Kenichi Handa writes:


> In article <address@hidden>, Stefan Monnier <address@hidden> writes:
>
>>>>  But ispell.el should be able to automatically check whether the
>>>>  chars can be safely encoded with the coding-system and if not (as
>>>>  in your example), ispell.el will know that the word can't be
>>>>  checked by ispell and should just be skipped (and maybe marked as
>>>>  "uncheckable").
>
>>>  That seems to be a good approach.  But, just checking
>>>  whether the chars is encodable with the coding-system is not
>>>  enough.  For instance, entry for "francais" dict doesn't
>>>  contain "ñ" in CASECHARS, but "español" is safely encodable
>>>  by iso-8859-1.  So, the same error happens.  For ispell.el
>>>  to know that "español" is uncheckable, we anyway need the
>>>  current database ispell-dictionary-alist.
>
>> Aaaahhhh.... I'm beginning to understand, thank you.  But I still
>> think ispell.el should not try to check "espa" and "ol".  So I now
>> agree that the CASECHARS table is needed, but it should be used after
>> encoding the word (rather than when determining what is a word), and
>> if some char is not in CASECHARS the word should be flagged as
>> uncheckable.
>
> Although I have not yet understood the detail, "if some char
> is not in CASECHARS" is not enough.  First of all, CASECHARS
> is a regular expression.  And NOT-CASECHARS, OTHERCHARS,
> MANU-OTHERCHARS-P should also be checked somehow.  If that
> is the way we are going to take, I'd like to ask maintainers
> of ispell.el to do such a change.

Remember that the internationalization of ispell was done long before the
MULE code was added to emacs.  The encoding of the character sets and
the interaction between ispell and emacs was embodied in the ispell code
and interactions.  In ispell.el, this has been controlled by the
CASECHARS, NOT-CASECHARS, OTHERCHARS, MANY-OTHERCHARS-P,
EXTENDED-CHARACER-MODE, and CHARACTER-SET.

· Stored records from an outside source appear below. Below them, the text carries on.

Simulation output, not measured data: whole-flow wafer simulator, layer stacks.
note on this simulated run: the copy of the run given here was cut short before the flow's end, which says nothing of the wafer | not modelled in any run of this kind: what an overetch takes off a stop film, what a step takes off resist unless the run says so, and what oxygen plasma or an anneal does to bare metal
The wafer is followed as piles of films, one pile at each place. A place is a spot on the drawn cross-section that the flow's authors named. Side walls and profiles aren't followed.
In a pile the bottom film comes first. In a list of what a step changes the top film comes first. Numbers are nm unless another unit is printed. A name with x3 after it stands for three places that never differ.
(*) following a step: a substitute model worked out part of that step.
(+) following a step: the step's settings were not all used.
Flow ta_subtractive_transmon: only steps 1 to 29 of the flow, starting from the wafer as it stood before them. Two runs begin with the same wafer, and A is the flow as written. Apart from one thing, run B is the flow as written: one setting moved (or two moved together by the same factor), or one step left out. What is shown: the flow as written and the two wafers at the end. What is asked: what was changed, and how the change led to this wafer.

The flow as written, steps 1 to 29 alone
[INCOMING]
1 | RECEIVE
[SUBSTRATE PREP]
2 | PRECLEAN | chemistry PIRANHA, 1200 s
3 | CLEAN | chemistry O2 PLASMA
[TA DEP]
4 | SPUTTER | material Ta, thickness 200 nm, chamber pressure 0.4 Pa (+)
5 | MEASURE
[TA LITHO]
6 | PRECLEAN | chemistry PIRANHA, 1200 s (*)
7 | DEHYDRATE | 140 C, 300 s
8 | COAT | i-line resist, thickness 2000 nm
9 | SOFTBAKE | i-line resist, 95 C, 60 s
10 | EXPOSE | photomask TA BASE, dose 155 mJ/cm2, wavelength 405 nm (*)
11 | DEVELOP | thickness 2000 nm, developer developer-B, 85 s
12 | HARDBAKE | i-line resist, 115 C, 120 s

The problem is more complicated than simply parsing what are word
characters.  There are differences in encoding when one uses latex as
the source with it's encoding of latin characters with escape sequences
versus a raw ISO character set.  For instance, the dictionary stores
information regarding compound words, possessives, etc. in the spell
checking routines.  Knowing that the "'" character is used as a
possessive, for instance, ispell knows that "Ken's" is a correct
spelling based on the root "Ken".

Most of this complication can be invisibly hidden in ispell.  The
problems mainly arise in two circumstances.

1. when spell checking a single word.
2. when an error occurs and the error is highlighted.

For instance, one of the major issues when MULE was implemented was the
fact that multiple bytes passed to ispell may only count as a single
byte or character on the display.

Here is where most of the hassles with libraries occur.  There may well
be a much better way of encoding the character sets and interactions
right now.  Perhaps we should investigate simplifying and possibly
removing the character set issues.  We would still minimally need to
communicate mode information to ispell.

Geoff has a much better understanding of the underlying spell search
engine.  Perhaps he can shed additional light on this topic.